Plight of Palestinian refugees stretches across five generations
As a boy, Palestinian Abdullah Abu Massoud fled the war over the birth of Israel in 1948 and sought refuge in the nearby Gaza Strip.
Now 77, Abu Massoud is the white-haired patriarch of a refugee family spanning five generations, including a great-great-granddaughter. The future looks bleak.
"Fifty years have passed without a step forward," said Abu Massoud. "We don't belong here."
The plight of Palestinians uprooted by Israeli-Arab wars is one of the world's longest-running refugee crises, and a solution would likely require setting up a state of Palestine that would take in large numbers of them. Such a solution appears distant, even as President Donald Trump says he wants to try to broker an Israeli-Palestinian agreement.

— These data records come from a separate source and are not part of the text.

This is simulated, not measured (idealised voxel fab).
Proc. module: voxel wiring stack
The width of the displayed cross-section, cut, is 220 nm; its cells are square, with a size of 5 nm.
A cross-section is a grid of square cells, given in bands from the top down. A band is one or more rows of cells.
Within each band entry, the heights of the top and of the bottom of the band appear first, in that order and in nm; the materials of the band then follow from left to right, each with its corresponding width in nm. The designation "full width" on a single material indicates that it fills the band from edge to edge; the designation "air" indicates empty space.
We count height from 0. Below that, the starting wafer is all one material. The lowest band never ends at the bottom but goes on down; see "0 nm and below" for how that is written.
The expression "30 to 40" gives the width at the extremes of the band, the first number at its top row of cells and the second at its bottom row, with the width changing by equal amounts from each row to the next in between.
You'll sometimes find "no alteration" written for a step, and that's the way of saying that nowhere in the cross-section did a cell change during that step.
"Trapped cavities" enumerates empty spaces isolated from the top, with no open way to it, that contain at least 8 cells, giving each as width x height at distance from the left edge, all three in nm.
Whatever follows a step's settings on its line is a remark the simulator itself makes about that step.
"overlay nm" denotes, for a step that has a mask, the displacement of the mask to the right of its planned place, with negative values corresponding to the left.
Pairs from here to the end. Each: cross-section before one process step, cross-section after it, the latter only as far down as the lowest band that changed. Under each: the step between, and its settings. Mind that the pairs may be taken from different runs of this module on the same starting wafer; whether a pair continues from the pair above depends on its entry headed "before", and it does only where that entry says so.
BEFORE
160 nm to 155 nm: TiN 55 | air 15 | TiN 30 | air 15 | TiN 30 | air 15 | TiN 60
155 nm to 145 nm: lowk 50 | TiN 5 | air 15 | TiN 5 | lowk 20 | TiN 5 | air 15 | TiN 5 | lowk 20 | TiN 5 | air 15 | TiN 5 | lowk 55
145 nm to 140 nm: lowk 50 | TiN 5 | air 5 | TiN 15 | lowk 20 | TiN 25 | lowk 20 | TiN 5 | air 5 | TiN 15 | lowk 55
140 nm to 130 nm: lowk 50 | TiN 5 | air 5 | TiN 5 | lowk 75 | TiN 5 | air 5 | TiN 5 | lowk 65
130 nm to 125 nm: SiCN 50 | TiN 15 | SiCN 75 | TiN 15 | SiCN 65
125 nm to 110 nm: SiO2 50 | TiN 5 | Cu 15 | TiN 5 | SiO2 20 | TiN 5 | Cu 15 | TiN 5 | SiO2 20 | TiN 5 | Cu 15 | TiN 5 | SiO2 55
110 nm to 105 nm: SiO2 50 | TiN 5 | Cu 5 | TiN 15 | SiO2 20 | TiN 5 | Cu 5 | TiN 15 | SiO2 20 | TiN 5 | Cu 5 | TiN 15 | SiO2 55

Meanwhile, hundreds of thousands of Palestinians are being displaced again by regional conflicts, including civil war in Syria. The head of the UN. Relief and Works Agency (UNRWA) which helps displaced Palestinians said they are no longer the world's focus.
"We are dealing here with a community that has essentially reached a crisis of existential nature," said Pierre Kraehenbuehl.
Abdullah Abu Massoud was born in a Bedouin encampment in what is now Israel. His family fled Israeli forces during the war over Israel's creation, walking to Egyptian-run Gaza. More than 700,000 Palestinians were uprooted at the time.
Bassama, 72, said that after Israel's capture of the territory in 1967, Gaza residents began talking of leaving, fearful of what Israeli rule might bring. Israel was offering transportation to Jordan, Bassama said.
In April 1968, the Abu Massouds and other displaced Palestinians from Gaza boarded a truck to Jordan's border. From there, they took buses to an area near the town of Jerash where UNRWA was setting up a tent camp. Bassama remembers her feet sticking out of the tiny tent while she slept.
Under US proposals in previous Israeli-Palestinian talks, a Palestinian state created from lands Israel captured in 1967 would welcome families like the Abu Massouds. In addition, an agreed upon number of refugees would be allowed to return to Israel and others could opt to stay in their host countries.
But disagreements remained, and talks failed. Palestinians wanted Israel to accept moral responsibility for the plight of refugees. Israel feared this would lead to a large-scale return to Israel and dilute its Jewish majority.
There have been no serious negotiations since gaps widened with the 2009 election of Benjamin Netanyahu as Israel's prime minister. Continued Israeli settlement expansion made a partition deal more difficult
Today, 5.3 million Palestinians and their descendants are registered with UNRWA in Jordan, Lebanon, Syria, the West Bank and Gaza Strip, making them eligible for health and education services. Some in Netanyahu's government allege UNRWA and others perpetuate the refugee problem artificially. UN. officials say refugee status is typically handed down through the generations in protracted conflicts.
|Most Palestinians in Jordan received citizenship as descendants of refugees from the neighboring West Bank, which was under Jordanian control for two decades, until 1967|
This has curtailed opportunities.
Alaa Abu Awad dropped out of school because there was no payoff for an education. As a tailor, he struggles to feed his family. Business has slowed because of rising prices and unemployment. He fears he'll spend his life in the camp.
Circumstances vary for displaced Palestinians like the Abu Massouds.
Fewer than 30 percent live in UN camps. Many are poor. Others became successful; Palestinians helped drive economies in Jordan and elsewhere in the Middle East.
In Lebanon, refugees cannot access public health or schools and are barred from most skilled professions.
In Palestinian-run areas of the West Bank and Gaza, descendants of refugees have the same rights as others. Pinned down by poverty, many remain in camps, which have been hotbeds of unrest against Israel and resentment against the Palestinian ruling elite.
Life in Jerash has changed the women.
Unlike Bassama's generation, the younger women wear face veils, signaling that a more fundamentalist version of Islam is taking root. The women say being covered head to toe also offers protection in the crowded camp.
Privacy is rare. In the Abu Massoud home, Bassama typically sits on a floor cushion, overseeing young female relatives as they cook and clean.
She accepts her refugee life as fate. She did her best to provide a home for their seven children, all now married.
Bassama has no hope of return and expects to be buried in the camp's rundown cemetery.